Some resources and techniques are used for semantic enrichment and to obtain additional concepts. An important technique is semantic annotation, which consists in attributing meaning (semantics) to the elements of a scheme of origin, which, according to [25], can be done manually or in an automated manner.

Manually, a person with proper knowledge reads the content and applies the annotation. Manual annotation is ideal when its use requires a high degree of precision. However, its cost can be prohibitive for large volumes of content since it is labor-intensive and hard to scale for large volumes of work.

In automated annotation, the software analyzes the content and adds annotations based on correspondence of concepts, statistical patterns, and linguistic analysis. Most automated systems use algorithms to adequate to a dataset and a specific field of knowledge, thus increasing the level of precision that can be reached through automation. Automated annotation is highly scalable and is sometimes the only option for very large datasets (e.g., social media posts). However, automated approaches may lead to false positives (e.g., tags applied to non-relevant parts of the data), lost concepts, and other such imprecisions [26].

3. Related Works

According to [8], integrating a VGI set to the Linked Open Data (LOD) cloud provides advantages beyond only resources that are directly interlinked with the VGI set. That is because of the great interconnectivity between the set of data published as linked data. In that study, ref. [8] seeks to investigate to what extent the LOD cloud could help semantically enrich VGI in order to obtain better search results in the context of operations and crisis. Based on that, it is said that the use of URIs of an open knowledge database such as LinkedGeoData (LGD) eliminates the possibility of ambiguity when indicating a place. The additional semantics obtained from structured information presented in LGD enables, for example, quick access to basic and useful knowledge on infrastructure objects and public buildings, which could be used to speed up and improve the decision-making process. Therefore, integrating VGI with relevant entities on the LOD cloud makes it possible to semantically enrich unstructured user-generated content with structured information presented in LOD.

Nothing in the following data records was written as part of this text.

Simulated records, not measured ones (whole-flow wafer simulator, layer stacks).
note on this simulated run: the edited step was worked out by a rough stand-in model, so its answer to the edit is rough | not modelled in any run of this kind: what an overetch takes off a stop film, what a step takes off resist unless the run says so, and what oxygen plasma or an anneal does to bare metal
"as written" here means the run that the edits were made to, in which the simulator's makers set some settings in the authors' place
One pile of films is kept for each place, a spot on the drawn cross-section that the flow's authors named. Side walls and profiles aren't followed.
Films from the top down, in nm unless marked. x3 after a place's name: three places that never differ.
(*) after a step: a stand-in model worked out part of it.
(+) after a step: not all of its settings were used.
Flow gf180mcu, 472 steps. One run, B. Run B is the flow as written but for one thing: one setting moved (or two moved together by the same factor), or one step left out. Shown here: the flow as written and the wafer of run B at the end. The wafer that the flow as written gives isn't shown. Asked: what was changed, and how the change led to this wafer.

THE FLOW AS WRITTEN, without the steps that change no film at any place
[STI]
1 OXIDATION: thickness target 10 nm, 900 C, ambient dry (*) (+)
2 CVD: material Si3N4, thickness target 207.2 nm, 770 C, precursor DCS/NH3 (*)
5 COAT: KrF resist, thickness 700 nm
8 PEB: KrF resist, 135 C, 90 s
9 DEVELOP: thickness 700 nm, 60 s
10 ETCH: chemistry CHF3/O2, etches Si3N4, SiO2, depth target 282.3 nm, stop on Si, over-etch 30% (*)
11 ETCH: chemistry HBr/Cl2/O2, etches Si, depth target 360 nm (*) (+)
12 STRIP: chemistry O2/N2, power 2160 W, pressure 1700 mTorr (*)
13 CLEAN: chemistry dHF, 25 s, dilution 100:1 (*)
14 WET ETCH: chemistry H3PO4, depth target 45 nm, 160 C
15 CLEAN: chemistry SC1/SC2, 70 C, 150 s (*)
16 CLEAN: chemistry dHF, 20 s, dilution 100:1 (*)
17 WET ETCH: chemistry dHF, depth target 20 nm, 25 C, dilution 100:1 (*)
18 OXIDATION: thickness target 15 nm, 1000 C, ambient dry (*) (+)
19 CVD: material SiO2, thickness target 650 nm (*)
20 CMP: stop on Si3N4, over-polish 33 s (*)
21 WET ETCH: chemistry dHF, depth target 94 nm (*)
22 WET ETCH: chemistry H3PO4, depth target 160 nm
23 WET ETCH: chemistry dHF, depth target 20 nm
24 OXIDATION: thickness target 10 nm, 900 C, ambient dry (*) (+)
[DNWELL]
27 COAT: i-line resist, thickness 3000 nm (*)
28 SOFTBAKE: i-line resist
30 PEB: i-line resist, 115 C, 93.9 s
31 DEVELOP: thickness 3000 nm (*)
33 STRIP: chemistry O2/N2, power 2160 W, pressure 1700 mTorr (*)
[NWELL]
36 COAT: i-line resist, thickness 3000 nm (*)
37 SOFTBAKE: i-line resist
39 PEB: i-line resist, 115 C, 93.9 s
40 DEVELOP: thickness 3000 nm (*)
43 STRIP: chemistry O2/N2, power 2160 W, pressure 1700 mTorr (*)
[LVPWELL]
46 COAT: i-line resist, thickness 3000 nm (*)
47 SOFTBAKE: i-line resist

Sorrentino et al. [9] propose interlinking semantically enriched data with linked data repositories through semi-automated experimental methodology to aid resource providers in publishing public data on LOD repositories and to help consumers (companies and citizens) efficiently access and query them. The author presents a method for publishing, linking, and semantically enriching open data by performing automated semantic tagging of scheme elements. The method was applied to a dataset provided by the Research Project on Youth Prevention, in Italy, which investigates the precarious situation of young people living in the Modena district.

Semantic enrichment derived from knowledge on the relationships among geospatial data is a potential source of solutions to traditional issues when recovering geographic information [27]. This way, ref. [27] discusses the applicability of linked data concepts to several issues, such as resolving ambiguity and recognizing the spatial context of documents.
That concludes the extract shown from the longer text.